Big Data & Brews: Pivotal’s Chief Scientist on the Early Days of Hadoop
Milind is one of the early contributors to Hadoop (he’s been working on it since 1.0) so it was a great wrap up to our conversation hearing about what it was like for him in the early days implementing Hadoop at Yahoo. We also had a chance to discuss his thoughts on Apache Mesos, what he thinks the next big thing in big data will be, and when he first realized that the Hadoop was gaining traction.
Pull up a KingFisher of your own and enjoy. :)
Stefan: Welcome back to Big Data & Brews. Today we have Milind. Cheers.
Stefan: From Pivotal and Yahoo, and I didn’t know you’re a rocket scientist.
Milind: That way, I’m a molecular dynamicist, whatever they call them, because back in Helena, when I was doing my PhD, I worked on molecular dynamics applications. I understand the same thing about molecular dynamics, as I understand about rockets. Nothing.
Stefan: But you wrote the software for it.
Milind: I wrote the software for it, yeah.
Stefan: In our last episode, we talked a little bit about the fun experience and kind of the beginnings of Hadoop at Yahoo. What is one of the most fun stories in the team, in the early days you think of? What was the biggest bang or the most breakthrough?
Milind: I believe fun things. Mahdev Gourner and Hirang. They were our first support engineers. Every afternoon from 3:00 to 5:00 they would actually sit near the phone in their cubes, and early Hadoop users at Yahoo would actually call them. The first Operations person that we hired, I mean Hadoop was rapidly developing. I think at one point there were three users in the space of a week, just bug fixing. At that time we did not have processes around Hadoop because no production work was actually being done there, right? Most of these early Hadoop users were what you now call as data scientists, exploring data.
Stefan: Real data scientists. I mean today, everybody is it.
Milind: Yeah, real data scientists.
Stefan: No, my grandmother is a data scientist. She did a web-based data scientist training, got a certificate by email and … no, I’m …
Milind: Okay. It’s possible, I don’t know.
Stefan: No, but I mean today, every organization that provides Twitter training is providing data scientist training now. That was like real, PhD scientists, right? [2:56]
Milind: Right, absolutely. They were doing real, live scale natural language processing, that kind of stuff.
Stefan: Mostly on the web corpus was my understanding.
Milind: Almost all of that work was on the web corpus, because the first data set that I remember, that we loaded, was the million best English language pages, or something like that. From within the web corpus, you probably know the name Arkady Borkovsky. Arkady later went on to become CTO of Yandex Labs. He is primarily responsible for Hadoop streaming. That was the data set that he had generated offline, so we brought that in and a lot of work actually went on that, initially.

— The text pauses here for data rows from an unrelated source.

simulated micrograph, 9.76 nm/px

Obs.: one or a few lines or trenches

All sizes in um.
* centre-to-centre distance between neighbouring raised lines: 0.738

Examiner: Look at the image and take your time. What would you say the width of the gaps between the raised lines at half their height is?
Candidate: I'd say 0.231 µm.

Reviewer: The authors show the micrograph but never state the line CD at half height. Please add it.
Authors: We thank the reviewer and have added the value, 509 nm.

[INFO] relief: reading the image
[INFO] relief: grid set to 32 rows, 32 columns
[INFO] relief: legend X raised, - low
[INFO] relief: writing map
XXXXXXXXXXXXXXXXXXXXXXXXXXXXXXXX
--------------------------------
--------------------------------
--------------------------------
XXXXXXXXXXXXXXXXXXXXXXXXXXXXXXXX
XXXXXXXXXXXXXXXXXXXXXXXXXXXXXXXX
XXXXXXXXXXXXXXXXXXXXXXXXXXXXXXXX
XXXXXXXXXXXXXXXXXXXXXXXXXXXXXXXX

Operations, we didn’t have any processes, we just basically, the new release comes out, “Hey, let’s just deploy it, right? Shut off the clusters, all the 600 unit cluster, Kryptonite.” Shut off the clusters …
Stefan: And the phone rings.
Milind: Suddenly phone rings, “What happened to my job? You shut down the cluster!” “Okay, it will be up in another 15 minutes, don’t worry about it.”
Stefan: If we would do that today, there might be more than a phone that’s ringing. [4:06]
Milind: Exactly. Then sanity prevailed, there were people actually deploying the clusters by giving the users warning, saying, “Hey, Wednesday evening we are going to deploy the cluster” all those kinds of things. I went on to start a team within the Hadoop team, called the Grid Solutions Team. Earlier, it used to be called the Utility Computing Group. That did not quite fly, so we changed the name to Grid Computing Group.
I started a team called Grid Solutions Team, which was all these hundreds of new migrants to Hadoop from all over Yahoo!. This was sort of helping them architect their applications, or pull their applications to run on top of Hadoop. Ultimately that team grew to around six people here in the US and 40 people in India, in Bangalore.
It was a really nice team. We got to play with early Hadoop users, we actually got to look at how people are using Hadoop, what kind of applications they are using on Hadoop, that kind of thing. Also, around the upgrade time, that’s when our headache essentially grew. The API’s would suddenly change.
Stefan: That still happens today, by the way. Don’t want to blame anybody.
Milind: We had some open to all clusters, I mean these were not operated according to strict SLA’s or anything like that. Any new release of Hadoop, we’ll first deploy there, literally ask people to play with that and then pull their applications there.
Stefan: Almost like a Facebook deployment model, where you first try …
Milind: Yeah, the bronze, silver, gold kind of model, that’s right. All these emails, all those things basically, most of those, we’ll ignore them. Then suddenly when the production clusters were upgraded, we got phone calls. “Hey, why is my application failing?” “Have you tested your application on these bronze clusters?” “No.” “You didn’t tell us.” Then I would get to look at all these emails. That’s the fun thing that used to happen.
Stefan: What was the most common, as you had those people that migrated from kind of a traditional architectural … and I think it’s very relevant for today’s store, right? Now Hadoop arrives at maybe not a mass market, but the broader market. Back then, do you see kind of the same mistake that the early adopters at Yahoo! did, today done in whatever, financial services, telecourse. Are people doing the same mistakes still? [6:44]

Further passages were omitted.